Xeon - not utilising more than 32 threads

Forum to discuss and compare Hardware profiles and Benchmarking
User avatar
scole of TSBT
Boinc Major General
Boinc Major General
Posts: 5982
Joined: Mon Feb 03, 2014 2:38 pm
Location: Goldsboro, (Eastern) North Carolina, USA

#71 Re: Xeon - not utilising more than 32 threads

Post by scole of TSBT »

I would guess it has something to do with your specific application and a bottleneck with the other system resources such as disk, network or memory. What do your memory, disk and network resource stats look like with no instances of your program running and what do they look like with 1, then 2, then 3 and so on running?
Image
noetus
Boinc Corporal
Boinc Corporal
Posts: 50
Joined: Tue May 30, 2017 3:15 am

#72 Re: Xeon - not utilising more than 32 threads

Post by noetus »

The processes are compute-bound. There is very little system resources used while they are active. Disk I/O, Network I/O, and memory use are all low (the system has 32 GB of RAM and each process uses about 100 MB, about 9-10GB of RAM total, divided between the 88 processes). The processes run great on my other two systems, of 28 cores each, with either hyperthreading turned on or off. It must have something to do with the way scheduling is interacting with the NUMA nodes for >64 processes, don't you think?
User avatar
Bryan
Boinc Brigadier
Boinc Brigadier
Posts: 2621
Joined: Thu May 21, 2015 6:18 pm

#73 Re: Xeon - not utilising more than 32 threads

Post by Bryan »

I have .bat files setup to launch instances of BOINC. I'm trying to blow off the cobwebs, but I ran into a problem with making the START command inclusive to the .bat file. What works on my systems without fail is to create the .bat file that sets up the program/thread and then call a .bat file that contains the START command and points to the other .bat file. What I'm suggesting is you create the file you want to execute (filename.bat) and then call it from another command file that has the START/node/affinity filename.bat.
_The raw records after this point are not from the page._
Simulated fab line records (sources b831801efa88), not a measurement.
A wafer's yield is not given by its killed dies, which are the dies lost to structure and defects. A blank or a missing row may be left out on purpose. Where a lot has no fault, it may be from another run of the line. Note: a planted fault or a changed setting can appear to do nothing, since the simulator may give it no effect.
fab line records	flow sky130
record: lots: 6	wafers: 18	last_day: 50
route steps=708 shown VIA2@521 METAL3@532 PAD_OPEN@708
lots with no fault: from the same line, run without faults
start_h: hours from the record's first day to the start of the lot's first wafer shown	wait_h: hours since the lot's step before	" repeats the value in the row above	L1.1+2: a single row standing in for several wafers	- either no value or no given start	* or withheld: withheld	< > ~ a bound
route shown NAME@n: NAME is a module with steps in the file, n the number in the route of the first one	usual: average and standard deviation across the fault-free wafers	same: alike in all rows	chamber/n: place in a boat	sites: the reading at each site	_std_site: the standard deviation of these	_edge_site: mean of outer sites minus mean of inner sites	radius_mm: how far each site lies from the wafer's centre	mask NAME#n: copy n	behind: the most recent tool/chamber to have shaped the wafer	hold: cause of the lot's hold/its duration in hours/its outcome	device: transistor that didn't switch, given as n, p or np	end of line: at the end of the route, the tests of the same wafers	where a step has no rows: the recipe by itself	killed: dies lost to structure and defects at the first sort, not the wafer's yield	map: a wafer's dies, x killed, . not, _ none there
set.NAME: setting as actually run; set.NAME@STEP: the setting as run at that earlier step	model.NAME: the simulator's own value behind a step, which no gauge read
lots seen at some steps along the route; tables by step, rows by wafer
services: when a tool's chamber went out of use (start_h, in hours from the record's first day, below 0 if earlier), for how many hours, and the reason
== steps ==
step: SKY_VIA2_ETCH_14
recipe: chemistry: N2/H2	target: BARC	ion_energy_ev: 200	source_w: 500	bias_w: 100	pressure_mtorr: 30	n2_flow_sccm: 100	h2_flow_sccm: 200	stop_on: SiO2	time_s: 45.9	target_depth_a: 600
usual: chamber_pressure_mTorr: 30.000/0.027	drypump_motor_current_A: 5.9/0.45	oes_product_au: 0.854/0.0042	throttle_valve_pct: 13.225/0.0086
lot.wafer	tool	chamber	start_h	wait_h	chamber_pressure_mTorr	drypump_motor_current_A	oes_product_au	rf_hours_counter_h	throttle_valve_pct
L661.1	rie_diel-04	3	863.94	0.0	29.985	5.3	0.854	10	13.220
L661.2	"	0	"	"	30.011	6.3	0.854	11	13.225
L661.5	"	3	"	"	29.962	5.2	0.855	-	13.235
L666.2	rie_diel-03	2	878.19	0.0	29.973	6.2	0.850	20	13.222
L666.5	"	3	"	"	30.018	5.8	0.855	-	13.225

Install ProcessLasso onto your Windows system. From there you can see where each of the threads is allowed to run. It will show the affinity. If you've set them up as 1/2 on each CPU it should show the affinity on 1/2 of them as 0-23 and the other 1/2 should show 24-43. If it doesn't then the NUMA node is not being setup correctly.
Image
User avatar
scole of TSBT
Boinc Major General
Boinc Major General
Posts: 5982
Joined: Mon Feb 03, 2014 2:38 pm
Location: Goldsboro, (Eastern) North Carolina, USA

#74 Re: Xeon - not utilising more than 32 threads

Post by scole of TSBT »

Exactly what model CPUs are these? are they retail or ES?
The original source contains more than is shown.